So, while not knowing who the winners and losers were, I do know that several of the races were resolved — those races without opposition and those races with only two candidates.
Those races yet undecided because of three or more candidates will be decided on Aug. 21.
And because of the issues involved in this election it became personal for some and it has caused a bitterness I haven’t seen in Cherokee County since moving here in 1995.
With only a few races yet to be decided on Aug. 21 today may be a good time to let the healing process begin.
It may be hard to swallow for the losers, but the winners won using a system established by America’s Founding Fathers in 1787 and this system has served America well ever since.
Every time a bitter race divides a community such as this one has I am reminded of a scripture found in Mark 3:24-25 that reads: “And if a kingdom be divided against itself, that kingdom cannot stand. And if a house be divided against itself, that house cannot stand.”
It’s time for Cherokee County to heal itself.
This community divide, with its bitter undertones, began I believe, over the legally required realignment of school board and county commissioners districts.
The match that lit this fire storm was the realignment of two popular school board members out of their districts. This issue reminded me of what happens when constitutional principles are ignored and laws are established to protect one group over another.
This issue reminded me of how rural Georgia voters tried to protect themselves from the masses of Georgia’s growing cities with a law that gave equal voting power to a rural county with 5,000 voters and to a larger county with 500,000 voters.
It was called the County Unit System — each county, regardless of population had one electoral vote. Rural Georgia controlled the state with this law until it was challenged in the Supreme Court in 1961.
The Supreme Court outlawed the County Unit System in July 1962. I remember that day well as I worked for the Georgia Milk Producers, a rural based organization — and its influence in Georgia politics had just been greatly decimated.

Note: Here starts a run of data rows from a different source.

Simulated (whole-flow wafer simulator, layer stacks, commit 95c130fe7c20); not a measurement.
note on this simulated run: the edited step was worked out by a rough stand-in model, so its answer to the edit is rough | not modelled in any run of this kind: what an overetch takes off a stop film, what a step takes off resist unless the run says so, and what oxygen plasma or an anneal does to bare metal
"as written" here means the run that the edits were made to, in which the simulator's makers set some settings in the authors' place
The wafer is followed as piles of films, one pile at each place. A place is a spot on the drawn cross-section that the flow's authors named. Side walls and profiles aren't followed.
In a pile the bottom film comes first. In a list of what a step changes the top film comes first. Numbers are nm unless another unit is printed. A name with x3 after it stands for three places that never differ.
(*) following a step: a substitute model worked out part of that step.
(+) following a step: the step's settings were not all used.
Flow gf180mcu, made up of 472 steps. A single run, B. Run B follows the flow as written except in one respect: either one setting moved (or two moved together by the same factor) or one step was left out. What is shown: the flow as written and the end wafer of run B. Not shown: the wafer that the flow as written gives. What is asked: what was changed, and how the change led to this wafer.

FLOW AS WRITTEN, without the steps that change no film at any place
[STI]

But back to the issue at hand — education and what is best for the children.
When I think of education I am reminded of Jethro’s counsel to his son-in-law Moses in Exodus 18:20 who told Moses: “And thou shalt teach them ordinances and laws, and shalt shew them the way wherein they must walk, and the work that they must do.”
These laws and ordinances, I believe, were what the apostle James referred to as “the perfect law of liberty,” a set of laws that governed both the spiritual and secular lives of the Israelites.
One set we know as the 10 Commandments, the other set is known as “The Law of the Covenant,” the biblical laws that inspired America’s founders.
These laws so inspired the Colonists that in 1787 Congress passed the Northwest Ordinance — a law that required all schools to teach “religion, morals, and knowledge.”
Under this law America grew and prospered, and became the shining hill of liberty to all the enslaved people of the world — a law the new president of the school board should review periodically.
The new president will face numerous challenges during his/her presidency. One of the first challenges will be to step forth and lead in the county’s healing process, including taking a lead in resolving the board’s relationship with the state delegation, now at a new low.
Another challenge will be to build a stronger relationship between the school board and taxpayers of the county: remembering what happened in Wisconsin recently when the teachers unions thought they were above the law only to learn the taxpayers had a different opinion.
Remember here in the county there are 124,000 active voters and they, if riled sufficiently, can quickly change the local landscape.
Another challenge: to remember the president is elected to lead and direct the administrators of the school system in a manner that will prepare all children to face the real world out beyond the doors of the class room, to oversee the expenditures of the largest tax funded budget in the county, and to assure the taxpayers that a qualified replacement will be in place to replace an aging superintendent.
Now let the healing begin.
Donald Conkey is a retired agricultural economist in Woodstock.